In a particularly interesting and detailed chapter, David Stone questions the orthodoxy that there was more continuity than change in the aftermath of the Black Death by focusing upon the immediate and short-term consequences of the pestilence. Thus, we see how communities prepared for the impending arrival of the Black Death, purchasing extra locks to secure the bake-house doors and restricting movement around the estate between autumn 1348 and spring 1349. He argues that the Black Death had significant ‘economic reverberations’ which saw the opening of ‘Pandora’s Box’: patterns of consumption had begun to change; wage-arrangements were riddled with subterfuge; and the expectations of labourers and landowners were changing (p. 241). It seems likely that if pestilence had not returned and the population recovered to its previous levels then medieval lords could have fashioned a makeshift lid for ‘Pandora’s Box’, but ultimately Stone’s essay succeeds in showing that the immediate consequences of the Black Death should not be underestimated and that ‘continuity in administration should not be mistaken for a return to normality’ (p. 229).

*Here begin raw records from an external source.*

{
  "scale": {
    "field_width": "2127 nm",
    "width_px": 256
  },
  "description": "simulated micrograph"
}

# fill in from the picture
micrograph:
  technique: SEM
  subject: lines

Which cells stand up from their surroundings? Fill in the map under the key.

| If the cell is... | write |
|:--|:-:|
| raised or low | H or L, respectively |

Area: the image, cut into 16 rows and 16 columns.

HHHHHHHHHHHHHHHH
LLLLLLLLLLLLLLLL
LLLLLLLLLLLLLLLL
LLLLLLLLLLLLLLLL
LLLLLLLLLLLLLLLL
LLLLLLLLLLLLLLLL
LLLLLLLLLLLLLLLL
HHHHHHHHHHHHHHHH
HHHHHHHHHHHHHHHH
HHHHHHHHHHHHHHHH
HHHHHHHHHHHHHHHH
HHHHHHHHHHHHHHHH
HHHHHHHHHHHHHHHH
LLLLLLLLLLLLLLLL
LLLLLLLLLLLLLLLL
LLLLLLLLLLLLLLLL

Erin McGibbon Smith explores the various methodological problems of using manorial court rolls, criticising past work which has either focused upon the analysis of a narrow range of themes from the total business of the court, or has sought out multiple series of good court rolls without ensuring it is examining records from the same time. This has numerous disadvantages, not least the fact that the lords' officials focused on some offences and not others, and thus as Smith argues, the ‘“window” provided by rolls changed in size, shape and opacity over time’ (p. 252). She uses seven categories of court business to illustrate changes across the Black Death: the lord’s rights; inter-peasant litigation; community nuisance; officials and court function; crime and misbehaviour; land; and the market. One of the most significant changes in her categories concerns that of ‘crime and misbehaviour’ which shows a distinct peak in violent crime in 1335–45, bringing into question Ambrose Raftis’ widely accepted argument that a decline in the ‘village community’ took place after the onset of the Black Death.
Phillipp Schofield revisits Hatcher’s early work on the Duchy of Cornwall using the archives of the Earls of Arundell to explore regional trends in Cornwall. He argues that a combination of economic factors better explain the general success and stability of the Arundell estates in the second half of the 15th century rather than the sub-regional patterns which Hatcher emphasised, and that ‘explanations for robustness must also be detected in the local economy beyond the estate itself’ (p. 293). Schofield’s chapter is particularly important in exploring the inter-relationship between late medieval seigneurial economies and the non-manorial sector. He also discusses the relative lack of innovation on the Arundell estate, and states that where there was change it was largely ‘consistent with past practice’ (p. 291). Despite this, the Earls were willing to ‘let holdings both for differing terms, at lower rents, and to permit accumulation’, thus emphasising that they may well have been rentiers but this ‘did not mean that they were inert as landlords’ (p. 292).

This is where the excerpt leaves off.